Welcome to a new installation of tutorials! In “AI Artifacts”, we’ll take a closer look at Artificial Intelligence (AI), Machine Learning (ML), and Neural Networks (NN). In turn, we’ll look at what each of these topics entails and we’ll go through some specific examples of each. Let’s start with some high-level definitions:
- Artificial Intelligence (AI): A broad field within the realm of computer science in which processes run on a computer system mimick human intelligence.
- Machine Learning (ML): A computer system or program capable of adapting and learning from a dataset to solve a problem without following an explicit set of instructions.
- Neural Network (NN): A specific type of problem solving technique in which a computer is modeled on the human brain and nervous system.

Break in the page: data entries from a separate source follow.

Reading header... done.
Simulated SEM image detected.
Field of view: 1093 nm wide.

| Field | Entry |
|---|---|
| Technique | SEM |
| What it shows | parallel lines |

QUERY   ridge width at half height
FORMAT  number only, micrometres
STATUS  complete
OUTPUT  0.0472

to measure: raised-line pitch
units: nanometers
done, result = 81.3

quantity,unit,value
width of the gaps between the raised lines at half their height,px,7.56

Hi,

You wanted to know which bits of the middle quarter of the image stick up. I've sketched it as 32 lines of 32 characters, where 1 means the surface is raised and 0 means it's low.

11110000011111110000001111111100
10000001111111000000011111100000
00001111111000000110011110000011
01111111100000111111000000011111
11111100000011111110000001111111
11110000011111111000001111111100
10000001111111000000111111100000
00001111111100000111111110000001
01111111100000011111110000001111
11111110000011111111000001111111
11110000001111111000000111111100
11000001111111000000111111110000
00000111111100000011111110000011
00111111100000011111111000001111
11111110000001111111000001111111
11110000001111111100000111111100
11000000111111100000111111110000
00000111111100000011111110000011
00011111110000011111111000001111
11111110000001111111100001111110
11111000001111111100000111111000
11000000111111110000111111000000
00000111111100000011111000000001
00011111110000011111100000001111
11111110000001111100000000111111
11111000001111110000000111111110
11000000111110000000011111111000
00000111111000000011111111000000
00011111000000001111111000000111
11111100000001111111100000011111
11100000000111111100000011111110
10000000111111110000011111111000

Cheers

From these definitions, we first notice that AI is an extremely broad field encompassing all of ML, NN, and DL much like a Matryoshka doll:
Artificial Intelligence (AI)
Based on the extremely broad definition of Artificial Intelligence, we quickly realize that AI encompasses much more than ML, NNs, and deep learning. In fact, these sub-topics represent a very small subset of AI. For instance, let’s say we are handed a photograph and are asked to find the straight lines in an image:
In this image, the straight repetitive lines could be found through a number of techniques, including X- and Y-direction gradients, Fourier transforms, or template matching. Although these accomplish the same feat as a human finding the same lines, none of these techniques involves machine learning or neural networks. If we further reduce this logic, we could say that even the most mundane computer tasks could be labeled as AI — just as a human can add 2 and 2 to get 4, the “add” function in any program could achieve the same result. Since human intelligence is mimicked in this situation, it is argued that addition on a computer is also a form of artificial intelligence.
At the same time, the term “artificial intelligence” is a hot topic of research today, and often carries with it a certain connotation or inflection. When AI is mentioned, it often conjurs up thoughts of an algorithm being “intelligent” or using “learning” techniques. This is so true that the phrase “artificial intelligence” is often used interchangeably with “machine learning”. This mistake is unfortunate, inaccurate, and often muddies the waters of understanding.
Machine Learning (ML)
Compared to artificial intelligence, the topic of machine learning is much more specific. Here, we are specifically talking about algorithms that have the capability to learn and adapt — either supervised or unsupervised — as new data is presented. But just as there are many different ways for people to learn or adapt their problem solving in life, there are many flavors of ML algorithms! Some of the more popular algorithms are listed below:
- Linear or logistic regression
- Decision trees / random forest
- Support Vector Machine (SVM)
- Naive Bayes
- K-Nearest Neighbors (KNN)
- Dimensionality reduction
- Gradient-boosting / AdaBoosting
In a future post, we’ll discuss ML a bit more in-depth and each of these topics will receive their own description. For now, though, we just want to be aware that many different types of ML algorithms exist. Similar to how ML was not the only AI technique, neural networks are not the only technique used in ML!
Neural Networks (NN)
After examining AI and ML, we shouldn’t be surprised to see that the topic of neural networks is widely diversified. Much like ML, we can break neural networks down further into subcategories based on the structure of the network we’ve constructed. There are so many, in fact, that listing them here would seem repetitive! A future post will attempt to present a more exhaustive list of different neural network models.
To get a taste of the variety, we could start with the basic perceptron model. This model is the most simple NN, with two input nodes and one output node. On the other hand, a Hopfield Network only consists of input nodes, but each input node is connected to all the other input nodes like a spider’s web! A third network type, the Deep Convolutional Inverse Graphics Network (DCIGN) consists of multiple hidden layers, input and output nodes, convolution nodes, and probability nodes! In total, there are well over 25 model variations of neural networks. Similar to our ML introduction, we’ll postpone our discussion on specific NN structures to a later post.
In this tutorial, we took a very, very brief look at the relationship between artificial intelligence, machine learning, and neural networks. We’ve defined each topic, compared their definitions, examined their differences, and looked at examples of algorithms within each field.
In our next post, we’ll begin picking apart our main topic of interest: machine learning. So come along and learn with me as we uncover each field piece by piece. To stay updated as I post, feel free to Like, comment, and subscribe! See you next time, and thank you for joining me — I’m excited to see where we go with this!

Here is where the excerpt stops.